TIDMNOG
RNS Number : 0644J
Nostrum Oil & Gas PLC
30 November 2018
NOT FOR RELEASE, PUBLICATION OR DISTRIBUTION, IN WHOLE OR IN
PART, IN, INTO OR FROM ANY JURISDICTION WHERE TO DO SO WOULD
CONSTITUTE A VIOLATION OF THE RELEVANT LAWS OF THAT
JURISDICTION
London, 30 November 2018
Further statement in relation to AGM vote on Directors'
Remuneration Report and Remuneration Policy
Nostrum Oil & Gas PLC (LSE: NOG) ("Nostrum", or "the
Company"), an independent oil and gas company engaging in the
production, development and exploration of oil and gas in the
pre-Caspian Basin, today issues a further statement in relation to
AGM vote on Directors' Remuneration Report and Remuneration
Policy.
In the 2018 AGM results announcement, the Board of Directors of
Nostrum Oil & Gas PLC ("Nostrum", or "the Company") noted that
all resolutions were passed with the requisite majority, although
there was a significant minority vote against approval of the
directors' remuneration report (24.83%) and remuneration policy
(34.51%).
In response to feedback received from shareholders and
shareholder advisory bodies prior to the AGM regarding the
remuneration report and remuneration policy, as previously
announced the Company's non-executive directors who had been
granted awards under the Company's Long-Term Incentive Plan
("LTIP") agreed to renounce such awards and agreed that they will
not accept any future LTIP awards from the Company.

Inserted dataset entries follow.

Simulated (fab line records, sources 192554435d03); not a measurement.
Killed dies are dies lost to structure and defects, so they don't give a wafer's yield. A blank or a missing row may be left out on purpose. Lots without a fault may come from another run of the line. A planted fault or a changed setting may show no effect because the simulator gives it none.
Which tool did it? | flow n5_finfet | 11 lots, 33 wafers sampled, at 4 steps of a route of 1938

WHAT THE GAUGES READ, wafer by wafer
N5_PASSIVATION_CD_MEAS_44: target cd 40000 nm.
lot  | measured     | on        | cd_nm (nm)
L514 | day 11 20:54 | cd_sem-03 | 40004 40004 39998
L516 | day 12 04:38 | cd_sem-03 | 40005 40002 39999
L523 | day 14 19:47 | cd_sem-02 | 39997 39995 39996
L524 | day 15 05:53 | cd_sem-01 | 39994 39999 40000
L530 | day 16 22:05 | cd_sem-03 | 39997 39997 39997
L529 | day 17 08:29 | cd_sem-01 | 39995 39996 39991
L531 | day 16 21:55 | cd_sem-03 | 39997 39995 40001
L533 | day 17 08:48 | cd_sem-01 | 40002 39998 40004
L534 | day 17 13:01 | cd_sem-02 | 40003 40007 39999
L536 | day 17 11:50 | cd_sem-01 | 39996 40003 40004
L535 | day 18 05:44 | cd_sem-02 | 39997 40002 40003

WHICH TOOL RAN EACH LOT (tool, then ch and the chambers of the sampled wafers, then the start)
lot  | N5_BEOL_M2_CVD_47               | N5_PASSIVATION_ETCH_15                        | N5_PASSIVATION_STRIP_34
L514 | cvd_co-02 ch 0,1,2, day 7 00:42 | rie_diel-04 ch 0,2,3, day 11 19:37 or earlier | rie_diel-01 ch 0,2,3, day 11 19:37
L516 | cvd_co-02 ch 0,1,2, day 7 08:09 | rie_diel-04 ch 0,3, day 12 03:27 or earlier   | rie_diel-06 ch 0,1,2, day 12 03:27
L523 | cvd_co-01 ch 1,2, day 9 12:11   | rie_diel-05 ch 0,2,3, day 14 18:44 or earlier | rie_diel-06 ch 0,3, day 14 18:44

Following the AGM Nostrum's Board and Remuneration Committee
continued their consultations with shareholders and have discussed
at length the views of shareholders in relation to these two items.
The main themes expressed by some shareholders and shareholder
advisers during the engagement process in relation to the
remuneration report and remuneration policy were:
-- That non-executive directors should not be eligible for participation in the LTIP.
-- That the performance period under the LTIP be extended from one to three years.
-- That the vesting period for LTIP awards be increased from three to five years.
-- That the LTIP be modified to remove the provisions for
accelerated vesting of awards in the event of certain sales of the
Company.
-- That there be additional clarity that targets for certain
bonuses were agreed in advance by the Remuneration Committee.
-- That the Remuneration Committee be comprised solely of
independent non-executive directors and the Company chairman.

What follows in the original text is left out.